The storyline is simple : a humble state bus conductor is slapped with a heavy electricity bill. Humiliated by the bureaucracy, the family embarks on their quest for justice using RTI. “The film operates at two levels,” informs the producer. “As a family drama and as pure information. A lot of research has gone into it with inputs from activists like Aruna Roy, Arvind Kejriwal etc.”

I was the chief guest at its screening at SP Jain Insti-tute of Management on April 28. Hopefully, I shall arrange its screening in due course for all interested in watching it.

    Assets disclosure by MPs :

At least 70 Lok Sabha MPs, including former Prime Minister HD Deve Gowda, Rashtriya Janata Dal (RJD) chief Lalu Prasad and cricketer-turned-politician Navjot Singh Sidhu, have not yet disclosed details of their assets, a Right to Information (RTI) application has revealed.
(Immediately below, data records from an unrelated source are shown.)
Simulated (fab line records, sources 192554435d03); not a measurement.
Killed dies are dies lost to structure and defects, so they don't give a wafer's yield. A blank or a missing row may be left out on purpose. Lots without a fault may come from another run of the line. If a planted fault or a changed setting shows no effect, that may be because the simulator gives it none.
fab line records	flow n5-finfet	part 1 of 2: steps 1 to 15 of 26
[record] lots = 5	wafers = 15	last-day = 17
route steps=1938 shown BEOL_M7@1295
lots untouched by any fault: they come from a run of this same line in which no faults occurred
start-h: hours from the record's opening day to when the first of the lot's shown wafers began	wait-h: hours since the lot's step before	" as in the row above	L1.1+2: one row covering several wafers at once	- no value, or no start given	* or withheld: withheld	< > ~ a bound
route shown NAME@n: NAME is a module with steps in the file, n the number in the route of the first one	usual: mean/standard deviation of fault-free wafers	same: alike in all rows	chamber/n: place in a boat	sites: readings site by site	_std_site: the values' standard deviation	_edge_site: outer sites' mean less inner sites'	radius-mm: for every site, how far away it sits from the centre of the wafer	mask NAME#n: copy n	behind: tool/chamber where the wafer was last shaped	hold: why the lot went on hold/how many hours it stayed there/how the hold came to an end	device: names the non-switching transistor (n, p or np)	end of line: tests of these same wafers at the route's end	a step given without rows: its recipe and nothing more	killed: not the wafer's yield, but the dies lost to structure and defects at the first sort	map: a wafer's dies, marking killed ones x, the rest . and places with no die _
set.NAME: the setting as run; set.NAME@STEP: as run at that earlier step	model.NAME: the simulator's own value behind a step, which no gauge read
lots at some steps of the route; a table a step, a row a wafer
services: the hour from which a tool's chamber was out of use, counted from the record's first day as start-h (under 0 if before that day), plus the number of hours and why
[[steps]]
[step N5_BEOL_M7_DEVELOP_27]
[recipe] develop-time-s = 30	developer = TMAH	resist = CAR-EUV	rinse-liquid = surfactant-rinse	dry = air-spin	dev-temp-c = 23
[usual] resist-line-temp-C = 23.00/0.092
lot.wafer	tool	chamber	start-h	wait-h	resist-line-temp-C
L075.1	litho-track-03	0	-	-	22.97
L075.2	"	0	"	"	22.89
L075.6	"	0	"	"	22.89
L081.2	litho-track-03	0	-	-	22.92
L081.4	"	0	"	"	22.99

The information was obtained in reply to an application filed by RTI activist Subhash Chandra Agarwal with the Lok Sabha Secretariat, seeking names of the members who have not disclosed details of their assets and wealth to the speaker.

“No action has so far been taken against defaulting members . . . . the reason for not taking any action against those Lok Sabha members who have not submitted details of assets and liabilities to the Lok Sabha speaker is the non-receipt of any complaint from any other member or any citizen of India in this regard as required under Rule 5(1) of the members of the Lok Sabha (Declaration of Assets and Liabilities) Rules, 2004.”

    Legalising alterations to the buildings :

All is not fine with the fines collected by various civic authorities in Mumbai as an RTI application filed by activist Aaftab Siddique reveals.

The building proposal department in ward H West has collected over Rs.32.25 crore between 2007 and 2009 as fine to legalise alterations, after submitting the floor plans and drawings for approval. The health department has collected fines of Rs. 33.72 lakhs only between 2000 and 2009 while the licence department has collected barely Rs.3 lakhs in the same period.

    Dues to retirees at BMC :

Data procured under RTI from various departments of the Brihanmumbai Municipal Corporation (BMC) show that dues to the tune of Rs.30.41 crore is yet to be paid to those who retired over the past four years.

RTI activist, Mr. Milind Mulay, had filed a query under RTI. When he checked with many officers at the ward level, they were not even aware of the number of people who have retired from their office in the last four years. He writes : “My mother, Vijaya Mulay retired as a nurse from the Marol Maternity Home, but the BMC made her run around for almost one year and a half and even after that, she did not get her dues. She then used the RTI Act to get her file moving.”

    Red tape at BMC :

One Mr. Sharad Jadhav has been complaining about the irregularities in awarding a licence to a café located in one of the by-lanes of Dongri in south Mum-bai. Not getting a response, Jadhav finally wrote to the state Anti-Corruption Bureau (ACB). The bureau forwarded the complaint to the Municipal Commissioner for verifying the ‘allegation’ that the civic officials had turned a Nelson’s Eye to Sadguru Café’s illegal construction.

When no action was forthcoming from BMC, Jadhav filed an RTI application to find out about the status of his complaint. Reply received stated : “The BMC cannot give information on the subject as it never received any such letter from the ACB office.” After much criticism in the media, the police officials finally claimed that they had ‘found it’.